Dear 22-Year-Old Me: The Five Money Moves I Wish I Had Made When I Was You

It’s graduation season.

Somewhere near you, a person in a polyester robe is accepting a diploma, taking approximately four hundred photos, and preparing to make every financial mistake available to them. They’re smart, they’re excited, and they have absolutely no idea what they don’t know. Which is, of course, the defining feature of being 22.

If there’s a recent grad in your life, this is the article to send them. Not because it contains secret information unavailable elsewhere, but because the information that actually matters tends to arrive too late, delivered by someone who learned it the hard way and wishes they hadn’t. That’s this article. Share it generously.

And if you’re the recent grad who somehow found this on your own: congratulations. You’re already ahead of where most of us were.
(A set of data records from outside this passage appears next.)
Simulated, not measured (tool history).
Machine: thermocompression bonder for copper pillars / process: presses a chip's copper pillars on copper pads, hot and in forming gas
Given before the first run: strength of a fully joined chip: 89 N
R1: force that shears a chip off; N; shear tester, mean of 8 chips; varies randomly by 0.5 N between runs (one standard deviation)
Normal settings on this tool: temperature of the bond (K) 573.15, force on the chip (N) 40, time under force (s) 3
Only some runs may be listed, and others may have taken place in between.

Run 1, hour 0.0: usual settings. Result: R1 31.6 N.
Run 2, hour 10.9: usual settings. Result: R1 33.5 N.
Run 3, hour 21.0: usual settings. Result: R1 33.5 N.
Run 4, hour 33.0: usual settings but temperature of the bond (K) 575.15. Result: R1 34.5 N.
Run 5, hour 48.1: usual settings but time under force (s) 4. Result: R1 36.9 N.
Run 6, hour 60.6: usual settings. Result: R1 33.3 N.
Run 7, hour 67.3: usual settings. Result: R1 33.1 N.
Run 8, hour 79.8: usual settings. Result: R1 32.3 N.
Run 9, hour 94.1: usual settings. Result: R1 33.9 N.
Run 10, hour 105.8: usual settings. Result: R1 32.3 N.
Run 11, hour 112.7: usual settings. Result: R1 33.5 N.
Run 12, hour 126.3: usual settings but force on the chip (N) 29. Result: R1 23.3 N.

Here’s what nobody tells you at 22: the financial decisions you make in the next five years will have a disproportionate impact on the rest of your financial life. Not because the amounts are large – they won’t be – but because of time. Time is the only financial asset that is genuinely nonrenewable, and you have more of it right now than you will ever have again.

The moves that seem small at 22 are not small. They’re enormous, compounded over decades into outcomes that will either delight or haunt you depending on which direction they went. The $200 a month you invest at 22 is worth dramatically more than the $200 a month you invest at 42, not because you’re a better investor at 22, but because it has twenty extra years to grow.

This is not a lecture. This is a letter from someone who has been where you are and can see both directions from here. Take what’s useful, ignore what isn’t, and please, for the love of compound interest, read the part about the 401(k)!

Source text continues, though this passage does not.